When I saw Sulayman Al-Bassam at the Kennedy Center in March 2009, there was a documentary film crew hanging around. Their presence was just another comic detail in the backstage buzz: technical glitches, dressing-room jokes, a bit part Sulayman had to play because a Kuwaiti cast member couldn’t get excused from his day job as a Ministry of Education employee even though Kuwait’s government had given $1 million as sponsors of the Arabesque festival, etc. etc. So then there were these random guys with movie cameras. Anyway, here’s the lovely trailer for the film they’ve made (I’ve already posted one review):
I’m happy to report that our Arab Shakespeare panel last week went very well, thanks to the gracious moderating of Kristin Johnsen-Neshati and the wry presence of Michael Kahn of the Washington Shakespeare Theatre. (“Shakespeare’s culture is foreign to me, too, as an American, even though I may speak his language. I’ve always thought it would be liberating not to be bound by his language…”) Good attendance and interesting questions, too.
That night, the WaPo reviewer had mixed impressions of the show.
He’s not wrong…
Since I last saw the show (Stratford 2007), Sulayman has made a major change in a key character, the US ambassador/General Richmond. He has fused the two (hard power in the Middle East is no longer even nominally separate from soft power, it seems) and brought in Nigel Barratt (the creepy Arms Dealer from his Al-Hamlet Summit) to play the resulting US official. Then in the last few days before the Kennedy Center opening (I am told), he rejiggered Mr. Richmond 180 degrees, from a sleazy Arms Dealer-type operator into a total incompetent schlub of an apparatchik: bathrobe&slippers, coffee mug, vaguely phrased Evangelical convictions expressed in a sloppy drawl. The idea of the bumbling occupier (not malicious, just high-handedly clueless) was nice, but the product wasn’t quite fully cooked when I saw it. Barratt’s acting seemed parodic: way too broad for the Kennedy Center audience, one as finely attuned to political semiotics as any you’d find in Damascus. It had none of the subtlety of Fayez Kazak’s Richard or Monadhil Daoud’s Catesby. I think they will surely tone it down for the BAM performance in June.

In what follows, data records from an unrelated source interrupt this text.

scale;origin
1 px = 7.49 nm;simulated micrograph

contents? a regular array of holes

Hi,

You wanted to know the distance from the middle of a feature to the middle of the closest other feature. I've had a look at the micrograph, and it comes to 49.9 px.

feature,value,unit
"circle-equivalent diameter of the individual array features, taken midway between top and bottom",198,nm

Meanwhile, the trail of journalists and documentarians around Sulayman continues to grow. At a post-show reception I met someone making a documentary film about him. (There have been others.) “Ah, hello. So you’re my competition!” he said when I introduced myself as an academic who has written on Al-Bassam. (Hmmm.) And have I already posted the link to this segment on PBS’ NewsHour? (Part of their very extensive coverage of the festival.)
Kuwaiti Theater Director Finds Modern Inspiration in Shakespeare
In the second of a series of reports on the Arabesque arts festival at the Kennedy
Center, Jeffrey Brown talks to Kuwaiti writer and theater director Sulayman al-Bassam, whose company is presenting a Shakespeare play with a twist, “Richard III: An Arab Tragedy.”
Announcement via The Associated Press. Watch how Sulayman’s play is again appropriated as the “bridge” between cultures or even “two great civilizations.” Both the Kennedy Center’s president and the Arab League ambassador do it. (I am trying to write an article on this phenomenon.)
Tuesday, March 11, 2008
WASHINGTON: A retelling of Shakespeare’s “Richard III,” set in the contemporary Arab world of desert palaces and oil-rich kingdoms, is among the highlights of a three-week Arab arts and culture festival that will mark the 2008-2009 season of the John F. Kennedy Center for the Performing Arts.
The “Arabesque: Arts of the Arab World” festival — a name inspired by a calligraphic style from ninth-century Iraq — was announced Tuesday. It will feature artists from all 22 Arab nations in February and March 2009, and will be the largest presentation of Arab arts ever in the United States, Kennedy Center president Michael Kaiser said.
Themes from “Richard III,” for example, take on new meanings in the Arab context and can help bridge cultural divides, he said. “In this world of tribal allegiances, family infighting and absolute power, the questions of leadership, religion and foreign intervention are at the heart of Shakespeare’s play,” Kaiser said.
[Sulayman’s familiar quote, of course, but look at the “cultural divides” stuff -ML]
The programming slate also includes dance ensembles from Lebanon and Syria as well as traditional belly dancing, [we hasten to reassure people] while exhibits will feature Arab photography, sculpture and fashion. Theater and musical offerings include diverse religious sounds of the region, and the more provocative “Alive From Palestine: Stories Under Occupation,” a play produced by the only professional theater in the Palestinian territories.
. . .
The Arab festival in 2009 follows similar international events focused most recently on Japan and China. The festival is being coordinated with the League of Arab Nations, though still a “daunting” task to bring together 22 different nations, said Alicia Adams, vice president of international programming. She said the visa and customs process alone would probably be most challenging. [You think?-ML]
Arab League Ambassador Hussein Hassouna said the festival will promote
better understanding between Americans and countries ranging from Iraq to Sudan and Somalia. [Hmm, especially Sudan. -ML] “It shows that the Arab world belongs to a great civilization that wants to be interactive with other cultures,” he said.
Kennedy Center officials continue to search for more artists to join the festival, though planning for the project began four years ago after the center brought the Iraqi National Symphony Orchestra to perform in Washington.